Research by Rebecca Diamond, an economist at Stanford University, and Enrico Moretti, an economist at the University of California, Berkeley, explains the attraction. They worked out how costs affect living standards in various parts of the country.
Workers without a four-year college degree earn little in the Cookeville commuting zone — their income puts them among the poorest 10 percent of households in hundreds of commuting zones across the country. After adjusting for the local cost of living, however, their purchasing power rises to the top 10 percent.

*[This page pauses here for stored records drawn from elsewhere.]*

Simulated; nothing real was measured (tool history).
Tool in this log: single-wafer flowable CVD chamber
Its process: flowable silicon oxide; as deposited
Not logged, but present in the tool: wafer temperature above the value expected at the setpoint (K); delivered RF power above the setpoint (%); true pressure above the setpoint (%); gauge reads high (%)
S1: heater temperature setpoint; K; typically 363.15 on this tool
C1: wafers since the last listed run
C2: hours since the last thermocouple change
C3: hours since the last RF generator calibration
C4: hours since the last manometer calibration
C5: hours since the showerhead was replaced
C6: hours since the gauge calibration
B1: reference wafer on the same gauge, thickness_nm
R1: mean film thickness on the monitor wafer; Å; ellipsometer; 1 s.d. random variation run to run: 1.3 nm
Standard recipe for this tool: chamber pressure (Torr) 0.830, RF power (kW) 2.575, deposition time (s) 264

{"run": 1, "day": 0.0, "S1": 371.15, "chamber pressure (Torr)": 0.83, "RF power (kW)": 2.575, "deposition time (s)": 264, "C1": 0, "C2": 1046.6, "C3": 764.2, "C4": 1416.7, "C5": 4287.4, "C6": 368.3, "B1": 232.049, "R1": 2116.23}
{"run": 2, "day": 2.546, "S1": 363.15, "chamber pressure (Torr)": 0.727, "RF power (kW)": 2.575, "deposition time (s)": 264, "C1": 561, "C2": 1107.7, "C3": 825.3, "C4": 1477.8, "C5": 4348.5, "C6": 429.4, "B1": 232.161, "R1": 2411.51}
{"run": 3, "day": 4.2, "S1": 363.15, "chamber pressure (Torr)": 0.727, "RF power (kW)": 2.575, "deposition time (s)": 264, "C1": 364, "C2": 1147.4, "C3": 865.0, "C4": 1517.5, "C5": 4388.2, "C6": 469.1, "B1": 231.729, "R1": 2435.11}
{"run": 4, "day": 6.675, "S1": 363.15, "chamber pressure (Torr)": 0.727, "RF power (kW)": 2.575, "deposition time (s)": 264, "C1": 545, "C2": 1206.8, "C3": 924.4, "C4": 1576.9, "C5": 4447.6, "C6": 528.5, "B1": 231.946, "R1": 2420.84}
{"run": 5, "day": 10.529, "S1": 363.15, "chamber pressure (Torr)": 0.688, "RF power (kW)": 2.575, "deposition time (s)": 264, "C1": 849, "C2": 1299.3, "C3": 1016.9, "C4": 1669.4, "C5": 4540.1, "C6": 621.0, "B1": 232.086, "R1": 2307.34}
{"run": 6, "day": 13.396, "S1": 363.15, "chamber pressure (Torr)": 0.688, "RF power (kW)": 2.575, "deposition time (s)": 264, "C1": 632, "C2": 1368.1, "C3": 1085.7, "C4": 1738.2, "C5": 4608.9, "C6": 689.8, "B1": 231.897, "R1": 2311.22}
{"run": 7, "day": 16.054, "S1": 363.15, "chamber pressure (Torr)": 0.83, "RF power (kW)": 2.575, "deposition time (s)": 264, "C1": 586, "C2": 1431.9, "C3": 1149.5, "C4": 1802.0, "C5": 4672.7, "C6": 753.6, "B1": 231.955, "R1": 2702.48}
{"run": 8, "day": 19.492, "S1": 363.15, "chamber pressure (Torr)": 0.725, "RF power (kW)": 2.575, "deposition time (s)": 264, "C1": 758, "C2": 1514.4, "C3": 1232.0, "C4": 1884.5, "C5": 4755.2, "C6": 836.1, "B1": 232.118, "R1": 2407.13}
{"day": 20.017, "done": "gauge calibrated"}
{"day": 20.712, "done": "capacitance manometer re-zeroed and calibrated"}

They can live more comfortable lives than if they moved to a bigger city, like Nashville or Knoxville. According to Ms. Diamond and Mr. Moretti’s work, which is based on data from 2014, the household income of a typical worker who never finished high school in Cookeville is about $43,000. In New York it is $58,000; in San Francisco, $62,000.
Still, adjusting for the local cost of living, the workers in San Francisco and New York could afford much less — roughly what someone with an income of $37,000 could buy in a city like Cleveland, which ranks in the middle of the national income distribution. The Cookeville workers, by contrast, live as if they were making $46,000 in Cleveland.
Big cities are not that good a deal for even highly educated workers. They do earn much higher wages in New York than in Cookeville — indeed, the college educated reap a bigger pay premium if they work in bigger cities than their less-educated peers. But according to the researchers, all the extra wages are eaten up by higher costs.
It’s mostly about housing. Last November, the typical home in Cookeville cost $217,303, according to Zillow. That’s one-fourth of the median price of a home in Los Angeles and one-sixth of the price in San Francisco. Median rent in Jackson County is $548 per month.
Housing costs are putting a big dent in the case for urban America. “If you are trying to raise people’s standard of living you want to move them away from big cities not towards them,” said Jesse Rothstein, an economist at the University of California, Berkeley. He wrote a research paper with David Card, his colleague at Berkeley, and Moises Yi of the Census Bureau that pours more cold water on the supposed advantages of America’s megalopolises.